Well, those days are gone.
In Illinois, U.S. Rep. Jesse Jackson Jr., D-Chicago, has been best known for getting federal funds to improve impoverished areas of his district in both Chicago and the south suburbs and for his push to develop a third Chicago-area airport near Peotone.
In Indiana, U.S. Rep. Pete Visclosky, D-Ind., has worked long and hard on behalf of the steel industry, the major economic engine in his Northwest Indiana district.
But within the past few months, both men now find themselves better known as being under the microscope of federal investigations into whether they have crossed an ethical and perhaps legal line.
This week, it was revealed Jackson is under review by the Office of Congressional Ethics, an independent government panel that investigates members of Congress for possible violations of standards of ethical governmental behavior.
Believe it or not, there are such things.
Although Jackson has denied wrongdoing, he has admitted to being "Senate Candidate A" in the December criminal complaint filed against now-indicted former Gov. Rod Blagojevich.
And it was "Senate Candidate A" whose supporters are alleged to have offered Blagojevich $1.5 million if he picked the congressman to fill the U.S. Senate vacancy left by the election of Barack Obama to the presidency, the complaint said.
Jackson is not charged with any wrongdoing, but he has been uncharacteristically silent about this issue.
Across the state line, Visclosky's name has popped up in a federal investigation of The PMA Group, a Virginia-based lobbying firm whose offices were raided by the FBI in November.
Visclosky sits on the House Defense appropriations subcommittee and has considerable say as to where that money goes, and a lot of it has been going to clients of PMA -- some of whom are in Visclosky's district but many of whom are not.
In return, a river of money flowed into Visclosky's campaign war chest despite the fact that during his 25 years in Congress he has rarely, if ever, faced a serious chance of defeat either in primary or general elections. He has received some $270,000 from PMA clients since 1989, according to the Center for Responsive Politics, which is more than any other legislator.
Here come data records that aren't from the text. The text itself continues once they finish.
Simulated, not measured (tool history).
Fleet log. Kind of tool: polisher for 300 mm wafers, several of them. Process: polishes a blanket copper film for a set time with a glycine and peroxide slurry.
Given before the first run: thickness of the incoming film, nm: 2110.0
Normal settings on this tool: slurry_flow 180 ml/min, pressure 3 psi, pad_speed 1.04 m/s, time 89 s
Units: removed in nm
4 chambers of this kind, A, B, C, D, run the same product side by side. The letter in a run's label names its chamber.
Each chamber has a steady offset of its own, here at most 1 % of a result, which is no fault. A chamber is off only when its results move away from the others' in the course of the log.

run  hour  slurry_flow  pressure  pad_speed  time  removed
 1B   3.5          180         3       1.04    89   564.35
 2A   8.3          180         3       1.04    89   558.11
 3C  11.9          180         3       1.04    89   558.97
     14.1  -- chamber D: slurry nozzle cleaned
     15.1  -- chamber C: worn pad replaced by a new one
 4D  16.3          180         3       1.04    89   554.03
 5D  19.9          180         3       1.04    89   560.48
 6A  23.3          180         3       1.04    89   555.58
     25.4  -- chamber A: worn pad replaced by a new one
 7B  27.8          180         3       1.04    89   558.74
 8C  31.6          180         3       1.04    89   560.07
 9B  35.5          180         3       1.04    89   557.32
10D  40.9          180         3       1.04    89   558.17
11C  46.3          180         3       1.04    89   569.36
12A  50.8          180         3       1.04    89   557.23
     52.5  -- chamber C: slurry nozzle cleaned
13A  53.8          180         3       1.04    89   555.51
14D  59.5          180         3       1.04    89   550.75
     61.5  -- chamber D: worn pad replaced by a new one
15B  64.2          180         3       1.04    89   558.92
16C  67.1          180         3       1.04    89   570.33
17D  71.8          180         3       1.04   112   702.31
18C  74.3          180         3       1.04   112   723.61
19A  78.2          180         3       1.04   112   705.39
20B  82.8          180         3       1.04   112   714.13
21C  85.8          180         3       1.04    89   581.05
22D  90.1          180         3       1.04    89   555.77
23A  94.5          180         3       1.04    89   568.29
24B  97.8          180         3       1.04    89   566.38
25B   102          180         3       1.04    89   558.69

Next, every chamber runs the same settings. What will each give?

Like Jackson, Visclosky has denied any wrongdoing and voted with Republicans to open a House ethics committee investigation into PMA's activities. The measure went down to defeat, but Visclosky said he would return $18,000 in PMA client contributions and The New York Times reports he has dropped all PMA clients from his list of requests for so-called "earmarks."
Is either congressman in any danger? At this point, probably not.
But there is nothing like a little federal investigation to make you mind your P's and Q's.